Tree Climbing; The Psychic Method

15 04 2012

I have about 5 unfinished drafts sitting in the drafts section, mostly relating to this one thing that seems worth sharing but that I can’t figure out how to talk about. I want to keep it short and simple but it keeps getting long and inscrutable. Trying again…

Something new and strange and pretty great has happened. I can’t tell if it’s a side effect of aikido, a by-product of drawing, or a sign of growing up. It’s probably all three. Here’s what it is: I find I can look at a high, far-off place, like a treetop, and have the experience of being there.

I relate this to aikido because part of our practice is extending energy, usually to make a non-physical connection to our training partner. The martial application is about taking initiative in the encounter, reading the attacker’s intent, responding with the appropriate timing, etc. I’ve gotten more interested in the energy aspect of aikido, for reasons I won’t go into right now (that’s another languishing unfinished draft). Suffice to say I’ve been practicing extending my awareness, trying to sense my surroundings on all sides, and trying to make a sensory connection across empty space. Much like what’s been happening with the treetops.

I keep referring to treetops because that’s where I can most readily do this,* for reasons which I believe have to do with drawing. Or rather, thinking about drawing, which really amounts to simple observation. I’ve been studying the trees and shrubs every time I walk the dog, in anticipation of scenes in my next webcomic on a crazy forest planet. I’ve arrived at this strange sense of a relativistic point of view. In my quasi-educated terms, nature is a series of fractals. The same shapes and patterns recur constantly at different scales. The five foot bush next to me is composed of the same materials and the same basic forms as the 70 foot tree across the creek. I’m not at the top of that tree, but the top of this bush is the same thing, in a different frame of reference.
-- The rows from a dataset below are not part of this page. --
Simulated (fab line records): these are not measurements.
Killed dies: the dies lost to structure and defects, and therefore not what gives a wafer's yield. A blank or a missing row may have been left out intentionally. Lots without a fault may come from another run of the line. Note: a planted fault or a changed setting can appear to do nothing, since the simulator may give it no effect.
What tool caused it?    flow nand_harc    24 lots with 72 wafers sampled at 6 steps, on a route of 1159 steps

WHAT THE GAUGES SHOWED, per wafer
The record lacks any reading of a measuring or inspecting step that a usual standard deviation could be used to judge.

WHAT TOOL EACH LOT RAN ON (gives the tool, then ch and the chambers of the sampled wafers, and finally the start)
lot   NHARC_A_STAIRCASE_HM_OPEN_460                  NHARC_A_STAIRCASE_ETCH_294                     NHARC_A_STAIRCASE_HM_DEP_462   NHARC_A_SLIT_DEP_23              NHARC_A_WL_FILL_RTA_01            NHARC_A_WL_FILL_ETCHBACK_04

I said at the beginning that I have the experience of being high in the tree I am looking at. To clarify, I don’t literally hallucinate the view from the treetop. What I do get is a sense of expansive connection to the landscape, the same sensation I get from actually being in a high place and taking in the view. For many years, as a kid and a young adult, every time I looked at a high place– tree, mountain, roof, even clouds– I wanted to be up there. I’ve climbed a lot of trees and mountains, and a handful of rooftops. I was even lucky enough to climb a 21,000 foot mountain in Nepal, which is as close to walking on clouds as one is likely to get in real life. Climbing and hiking, interacting with nature, always felt much more rewarding than just gazing at stuff. But it’s still not oneness with nature, which I think is what I’ve always really craved when looking at those high places. Now, when I look at the treetops, I don’t feel that longing. I feel deep satisfaction, as if the desire for oneness has been realized. It hasn’t– I’m no enlightened monk or anything. I think it’s just maturity. I think I’ve just had enough life experience to shift that romantic yearning into an appreciation of what is real and accessible.

So it turns out growing up is pretty cool.

*I’ve tried the same thing with distant hillsides, the ocean, and the moon. Results inconclusive.